United Arab Emirates, editorial in the Gulf News

The American and British governments appear to have misled the world with their claims that Iraq had weapons of mass destruction. This failure of truth will now give both governments a serious challenge when they ask the Arab world to trust them in their efforts to rebuild Iraq or to find peace in Israel. Why should the Arabs believe governments that treat the truth so lightly?

When the American led coalition invaded Iraq and toppled the government of Saddam Hussein, their declared purpose was to stop the production and use of weapons of mass destruction. U.S. President George W. Bush and Prime Minister Tony Blair were both quite specific in their statements before the war, stating that their war was because Iraq had both the means to make weapons of mass destruction and a store of the weapons themselves...
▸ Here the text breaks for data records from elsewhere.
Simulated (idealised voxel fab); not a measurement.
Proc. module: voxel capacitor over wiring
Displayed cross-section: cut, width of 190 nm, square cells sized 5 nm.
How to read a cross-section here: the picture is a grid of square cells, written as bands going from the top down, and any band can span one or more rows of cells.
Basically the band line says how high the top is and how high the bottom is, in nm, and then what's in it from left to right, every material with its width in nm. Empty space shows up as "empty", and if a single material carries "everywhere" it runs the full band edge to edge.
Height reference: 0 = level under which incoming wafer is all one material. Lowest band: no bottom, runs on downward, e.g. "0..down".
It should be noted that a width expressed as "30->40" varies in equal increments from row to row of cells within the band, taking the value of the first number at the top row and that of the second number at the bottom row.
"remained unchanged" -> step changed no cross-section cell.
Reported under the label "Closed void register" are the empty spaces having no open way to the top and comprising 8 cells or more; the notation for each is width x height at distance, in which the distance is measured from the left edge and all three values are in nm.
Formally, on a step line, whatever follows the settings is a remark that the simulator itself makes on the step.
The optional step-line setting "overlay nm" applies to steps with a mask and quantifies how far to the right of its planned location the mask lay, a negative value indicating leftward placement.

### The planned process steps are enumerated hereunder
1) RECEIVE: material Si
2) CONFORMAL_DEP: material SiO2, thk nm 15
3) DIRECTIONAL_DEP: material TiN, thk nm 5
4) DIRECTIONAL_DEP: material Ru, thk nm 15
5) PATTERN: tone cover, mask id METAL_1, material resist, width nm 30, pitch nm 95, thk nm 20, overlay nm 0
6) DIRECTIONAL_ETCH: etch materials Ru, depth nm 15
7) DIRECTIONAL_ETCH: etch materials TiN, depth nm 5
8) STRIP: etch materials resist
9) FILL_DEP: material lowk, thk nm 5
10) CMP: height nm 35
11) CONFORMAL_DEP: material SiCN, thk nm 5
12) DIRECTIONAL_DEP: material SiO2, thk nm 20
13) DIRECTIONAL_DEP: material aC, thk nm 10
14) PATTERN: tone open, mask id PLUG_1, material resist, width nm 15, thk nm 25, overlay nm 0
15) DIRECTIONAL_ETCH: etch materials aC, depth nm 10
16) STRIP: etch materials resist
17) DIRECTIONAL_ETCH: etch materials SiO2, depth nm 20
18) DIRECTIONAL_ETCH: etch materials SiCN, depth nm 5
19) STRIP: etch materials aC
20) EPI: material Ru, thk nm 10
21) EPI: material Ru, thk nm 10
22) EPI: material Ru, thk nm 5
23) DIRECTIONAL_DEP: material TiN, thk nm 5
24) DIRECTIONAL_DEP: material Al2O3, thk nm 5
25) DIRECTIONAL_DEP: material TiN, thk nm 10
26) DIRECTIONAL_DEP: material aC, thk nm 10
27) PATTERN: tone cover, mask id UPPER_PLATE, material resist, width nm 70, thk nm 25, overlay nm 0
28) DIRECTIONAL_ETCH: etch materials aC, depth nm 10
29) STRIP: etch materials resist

It is certain that Iraq is a better place without Saddam's government, and there is a historic opportunity to make the country into a better place. However, it is all too likely that this opportunity will slip past, as the United States does not seem to have a coherent plan for taking the country forward. To do so requires the Iraqis to trust the Americans, and it appears that they have made up the evidence that took them into Iraq in the first place.

If America wants to be taken seriously as a force for good, it must work to the highest standards. Otherwise it will degrade itself to being a just military power and lose all claim to the moral high ground. This is happening now, and the United States has a brief opportunity to put it right. It does not look likely that the U.S. realizes that it is on trial in Iraq, and the Arab world is watching, with some hoping for it to succeed and others for it to fail. Honesty is an essential starting point for the Americans to win a wider trust from the Arabs, and a false war aim has been a disaster for that test.